Ngakunya sih ga ada paksaan dlm agama Islam, ngakunya hijab itu buat
ngebebasin cewek, ngelindungi cewek.

Faktanya, yg ga mau pake hijab mau dihukum. Ga maksa tuh, hehehe...


http://www.dailymail.co.uk/news/article-2415446/Im-Muslim-I-dont-want-wear-hijab-Sudanese-womans-defiance-says-ready-flogged-leave-hair-uncovered.html

I'm Muslim but I don't want to wear a hijab': Sudanese woman's defiance as
she says she is ready to be flogged to leave her hair uncovered

   - *Amira Osman Hamed facing trial this month - could be whipped if
   convicted*
   - *She refuses to wear a hijab saying she doesn't want to live under
   Taliban law
   *

By Richard 
Hartley-parkinson<http://www.dailymail.co.uk/home/search.html?s=&authornamef=Richard+Hartley-parkinson>

 *PUBLISHED:* 14:38 GMT, 8 September 2013 | *UPDATED:* 17:40 GMT, 8
September 2013

A Sudanese woman says she is prepared to be flogged to defend the right to
leave her hair uncovered in defiance of a 'Taliban'-like law.

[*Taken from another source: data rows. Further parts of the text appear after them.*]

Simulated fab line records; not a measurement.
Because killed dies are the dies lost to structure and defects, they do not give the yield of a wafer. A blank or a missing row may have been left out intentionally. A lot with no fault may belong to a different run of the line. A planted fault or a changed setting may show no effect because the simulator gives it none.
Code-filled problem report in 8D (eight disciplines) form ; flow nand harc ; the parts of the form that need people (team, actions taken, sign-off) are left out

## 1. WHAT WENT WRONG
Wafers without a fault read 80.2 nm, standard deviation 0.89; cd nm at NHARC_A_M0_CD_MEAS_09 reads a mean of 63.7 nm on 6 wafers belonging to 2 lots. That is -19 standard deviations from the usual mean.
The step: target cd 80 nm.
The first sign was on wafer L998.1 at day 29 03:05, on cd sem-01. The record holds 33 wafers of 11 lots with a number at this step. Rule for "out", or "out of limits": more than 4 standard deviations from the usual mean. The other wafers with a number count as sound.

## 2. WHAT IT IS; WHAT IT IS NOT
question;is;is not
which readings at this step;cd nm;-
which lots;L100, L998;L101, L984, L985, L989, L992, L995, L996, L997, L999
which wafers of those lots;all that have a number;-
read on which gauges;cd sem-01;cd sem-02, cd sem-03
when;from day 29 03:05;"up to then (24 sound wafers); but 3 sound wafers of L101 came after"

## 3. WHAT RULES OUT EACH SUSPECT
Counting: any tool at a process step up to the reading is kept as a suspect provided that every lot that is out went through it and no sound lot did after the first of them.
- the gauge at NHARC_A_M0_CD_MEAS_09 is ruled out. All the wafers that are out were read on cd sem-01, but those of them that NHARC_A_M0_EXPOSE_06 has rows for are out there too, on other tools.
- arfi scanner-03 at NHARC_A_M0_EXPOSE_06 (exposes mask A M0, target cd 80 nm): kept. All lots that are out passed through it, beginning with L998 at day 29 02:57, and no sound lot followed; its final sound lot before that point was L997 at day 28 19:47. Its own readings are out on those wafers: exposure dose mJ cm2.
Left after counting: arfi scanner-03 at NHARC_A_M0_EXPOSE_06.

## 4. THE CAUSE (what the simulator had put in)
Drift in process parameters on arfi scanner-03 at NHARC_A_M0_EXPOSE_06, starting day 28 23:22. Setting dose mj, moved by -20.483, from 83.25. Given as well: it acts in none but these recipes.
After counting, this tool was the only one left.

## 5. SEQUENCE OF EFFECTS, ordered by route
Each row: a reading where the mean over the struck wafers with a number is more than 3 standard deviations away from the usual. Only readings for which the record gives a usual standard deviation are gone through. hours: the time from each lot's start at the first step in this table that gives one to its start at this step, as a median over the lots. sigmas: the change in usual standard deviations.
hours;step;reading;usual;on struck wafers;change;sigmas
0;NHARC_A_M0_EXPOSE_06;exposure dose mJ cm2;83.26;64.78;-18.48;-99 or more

Amira Osman Hamed faces a possible whipping if convicted at a trial which
could come on September 19.

Under Sudanese law her hair - and that of all women - is supposed to be
covered with a 'hijab' but Hamed, 35, refuses.

Her case has drawn support from civil rights activists and is the latest to
highlight Sudan's series of laws governing morality which took effect after
the 1989 Islamist-backed coup by President Omar al-Bashir.
 They want us to be like Taliban women,' Hamed said in an interview with
AFP.


She is charged under Article 152 which prohibits 'indecent' clothing.

Activists say the vaguely-worded law leaves women subject to police
harassment and disproportionately targets the poor in an effort to maintain
'public order'.

Hamed said she was visiting a government office in Jebel Aulia, just
outside Khartoum, on August 27 when a policeman aggressively told her to
cover her head.

'He said, "You are not Sudanese. What is your religion?"'

'I'm Sudanese. I'm Muslim, and I'm not going to cover my head,' replied
Hamed.

Her dark hair, tinged golden, is braided tight against her scalp with a
flare of curls at the back.

In 2009 the case of Lubna Ahmed al-Hussein, a journalist, led to a global
outcry and attention toward women's rights in Sudan.

Hussein was fined for wearing slacks in public but she refused to pay. She
spent one day behind bars until the Sudanese Journalists' Union paid the
fine on her behalf.

Others rounded up with her in a restaurant were flogged.